Carter Morgan (56:49)

Yeah, I mean, this is huge because when I was at a cloud provider, the cloud provider, we, ⁓ we couldn't run our application locally. You could do some amount of local, testing, but if you were working on a complicated flow and needed to test it kind of end to end, like you, we just, you just had to have the staging environment and, ⁓ and so they had set up.

tracing across all of the different services within our kind of division at the company. And it was so critical for debugging because you'd say, okay, send out the request. have my, my request ID, right? And then I put it into the system and I didn't recognize that's what I was working with. But when I was reading through this, I'm like, ⁓ that's a trace. I was using tracing back then. And yeah, absolutely critical to understand. Okay. Where is my, ⁓ where's my code?

Nathan Toups (57:34)

Yeah.

Carter Morgan (57:43)

Where's my request going? How is it interacting with my code?

Nathan Toups (57:46)

forgot the name of the, so AWS has this thing, their distributed state machine. I forgot what it's called. It used to be called, no, so it uses X-Ray though. And so, but there's this distributed state machine where you basically draw out this big dag and it lets you any step in it. Like you can use lambdas, you can use fargate, you can use, but anything it's in this like big, ⁓ you know, kind of state machine workflow thing. And.

Carter Morgan (57:55)

X-ray?

Okay. Okay. Okay.

Nathan Toups (58:13)

if you didn't have X-ray and you just literally turn on a switch and it auto instruments your, your tracing and you can put more spans inside of it, right? If you actually use the SDK, they give you context and you can put more spans inside of it. But even if you don't touch it, it'll at least give you spans at like when the Lambda was called and when it puts itself away, when the next thing comes in and you could, again, the visualization, if you've never seen what the visualization for distributed

stack, mean, distributed tracing looks like it will blow your mind. Like the first time I saw it, was like, how can I just look at this? Like it's, really cool to think about what the instrumentation is to, to, pull off. And then once you see it and you get to certain part in any application and you don't have it there, you will get a pull and you'll be like, I want to be a part of making this happen. Because, ⁓ because.

Carter Morgan (59:06)

Yeah. ⁓

Nathan Toups (59:10)

Again, when you need to troubleshoot something or reason about a part of the system, you're like, I know something's wrong, but I don't know where it's wrong. And then you go, why has this thing taken six seconds? And you go, it's mostly in this area. Why is it taking that long there? Oh, it's because, you and you're like, and then all of a sudden you can just like pinpoint it.

Carter Morgan (59:29)

Yeah, it's really, really cool. So maybe let's, let's take a step now. We've talked about kind of, okay, we've got our metrics, our logs, our tracing. We understand what open telemetry is rolling all that. They've created a standard that they've created a standard. ⁓ and so that helps you avoid a vendor lock-in. So what does the flow kind of look like at this point? So you have your code, you're going to outfit your code with your instrumentation. So you're going to use the open telemetry SDK, right? And

⁓ open telemetry, SDK often works in a way where you can kind of just like. Injected almost at the base layer and it can do like this automatic, ⁓ metric generation for you. And then if you need to more detailed, like we talked, for example, you want to know if someone signed up with a specific promo code, if someone made it through a user flow when I, at my last company, we would do kind of like processing for these, ⁓ we called like audience segments. like, basically it was this workflow process that would determine.

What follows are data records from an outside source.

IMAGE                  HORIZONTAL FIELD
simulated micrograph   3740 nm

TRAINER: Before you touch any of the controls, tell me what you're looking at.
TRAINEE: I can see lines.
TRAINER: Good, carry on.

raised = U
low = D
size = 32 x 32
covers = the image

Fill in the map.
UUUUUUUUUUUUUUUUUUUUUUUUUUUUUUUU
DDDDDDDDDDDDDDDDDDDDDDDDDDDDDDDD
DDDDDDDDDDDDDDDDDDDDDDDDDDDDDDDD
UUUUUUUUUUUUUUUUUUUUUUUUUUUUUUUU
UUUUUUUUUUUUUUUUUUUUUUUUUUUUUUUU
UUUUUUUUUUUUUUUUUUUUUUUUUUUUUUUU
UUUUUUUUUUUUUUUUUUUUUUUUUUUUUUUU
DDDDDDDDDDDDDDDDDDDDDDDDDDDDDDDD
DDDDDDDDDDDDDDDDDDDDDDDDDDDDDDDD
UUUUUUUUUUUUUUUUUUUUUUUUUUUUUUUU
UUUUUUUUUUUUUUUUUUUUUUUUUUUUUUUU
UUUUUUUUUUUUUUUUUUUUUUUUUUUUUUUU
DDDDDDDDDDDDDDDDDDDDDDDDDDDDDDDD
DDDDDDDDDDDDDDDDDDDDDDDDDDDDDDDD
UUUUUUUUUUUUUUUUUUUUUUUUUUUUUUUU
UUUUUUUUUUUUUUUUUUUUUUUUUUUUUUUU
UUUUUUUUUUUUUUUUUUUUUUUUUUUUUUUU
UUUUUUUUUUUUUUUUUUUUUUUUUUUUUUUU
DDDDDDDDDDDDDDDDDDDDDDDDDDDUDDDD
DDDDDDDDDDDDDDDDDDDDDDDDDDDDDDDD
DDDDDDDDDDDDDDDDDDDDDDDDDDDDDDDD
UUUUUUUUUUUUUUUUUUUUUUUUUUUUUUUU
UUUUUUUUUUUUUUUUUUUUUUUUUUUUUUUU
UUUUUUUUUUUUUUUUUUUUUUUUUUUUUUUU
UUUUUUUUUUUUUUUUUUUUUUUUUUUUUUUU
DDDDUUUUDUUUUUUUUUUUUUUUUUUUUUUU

which customers had entered a particular audience and which had left it. And so one of those segments failed, we would admit a metric. So we would know, okay, segments are failing. ⁓ So you have that. So the OpenTelemetry SDK is gonna kind of gather all those things from your application and emit them. ⁓ And it's gonna send them out using what's called the OTLP. That's the OpenTelemetry protocol. ⁓ And that is then going to send it. And here's where you have options because

Nathan Toups (1:00:34)

Yep. Yep.

Carter Morgan (1:00:54)

That's going to either send it either directly to your, ⁓ your kind of backend, your, your data sinks, right? To your, your Prometheus or your, your X-ray or, know, your, your low key for logging. or it can send it to a collector and the collector then sends it to those backends. But let's talk a bit about the collector. What is the collector doing? Why is it value?

Nathan Toups (1:01:22)

Right.

Yeah. Collectors are neat. I think anybody who's been in the... There's a couple of pieces to this. It does this receive process export pattern. So again, can take some of the... Let's say you consistently need to transform... Let's say you're collecting logs in a certain structure, but you know you need to transfer them or add some extra annotation, but you don't want maybe the business...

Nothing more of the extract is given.